American ceramist Kathy Butterly earned a BFA at Moore College of Art in 1986 and an MFA at the University of California, Davis in 1990. Her awards include the Evelyn Shapiro Foundation Grant in 1993, an Empire State Crafts Alliance Grant in 1995, an NYFA Grant in 1999 and the Anonymous Was a Woman Award in 2002.

Butterly will be speaking alongside her fellow Dirt On Delight artists Ann Agee, and Beverly Semmes on the panel There’s Just Something About Clay, with coordinating exhibition curator Andria Hickey. The discussion will take place at 7:00 pm on Thursday, October 8th, 2009, in the Walker Art Center Cinema. Tickets are free and will be available at the Bazinet Garden Lobby desk from 6:00 pm.
In your answer to the Institute for Contemporary Art question,“How did you come to clay?” you cite Viola Frey as an inspiration. You said the way she worked was so confident, almost macho, that you were so inspired to make clay your medium. Now, you’re being exhibited with her in the Dirt on Delight show. Can you comment a little further on her inspiration and the rest of your process in working with clay?

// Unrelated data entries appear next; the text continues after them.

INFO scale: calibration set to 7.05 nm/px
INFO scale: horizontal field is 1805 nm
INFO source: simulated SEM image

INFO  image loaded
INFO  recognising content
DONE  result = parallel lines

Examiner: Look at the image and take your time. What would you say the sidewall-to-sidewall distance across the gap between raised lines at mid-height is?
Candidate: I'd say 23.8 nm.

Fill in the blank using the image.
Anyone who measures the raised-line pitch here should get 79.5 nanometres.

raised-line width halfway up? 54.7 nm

I think that basically in addition to what was already mentioned, Viola was there at the right time/right place for me. She enabled that light bulb to go off over my head. In addition to Viola, Jack Thompson and Ken Vavrek who were my ceramic teachers at Moore College of Art, helped to open my world up further with inspiration for world travel and also taught me the down and dirty basics of working with clay. You wouldn’t realize by looking at my and Viola’s pieces that she was an original source for my love of clay, but after witnessing her in action, making her monumental pieces, I began to also work very large….4-9 ft. tall. Now my works are 4-9 inches tall.
Why is there a distinction between ceramics/clay and any other sculpture? How important is that distinction anymore?
“Kathy Butterly’s tiny ceramic vessels are abstract and intensely associative, most often evoking aspects of the body. They recall the convolutions of George Ohr’s pots and Robert Arneson’s mugging faces and twisted figures, as well as the finesse of Adrian Saxe’s gew-gaw-ornamented vases. Her playful tone echoes these predecessors, but with a coyness that seems distinctly feminine.” That’s a quote from a review of your work by Janet Koplos in the New York Times. Can you talk about how you come to create some of these objects? Particularly, Fall into Spring, Cenotes, and Like Butter, which I believe are all in Dirt on Delight.

I never know what a piece will be/look like until it is completely finished. I never do sketches…..I can explain my process- both thought and making- like that of a Rorschach test combined with exquisite corpse. I start with a form, react to it, add to it, fire it, react, fire react……..so on. At a certain point I understand where the piece wants to go and after it is complete I understand the meaning of the piece….. ” Fall into Spring” has to do with how I was feeling after 9/11 (I live downtown in Manhattan.) My head was so full of information and it felt so heavy…..I made a few pieces like this one. It is definitely a self portrait ….of how I was feeling….. If you look at the piece “Like Butter” – it is a piece made early in my relationship with my husband. Cenote has to do with lushness, about showing off the inside as an equal to the outside and also about the fear of loss of water…..
What would you say to artists choosing clay as their medium to create?
I would say the same thing to anyone who wanted to be any sort of artist….just be honest to yourself and your work.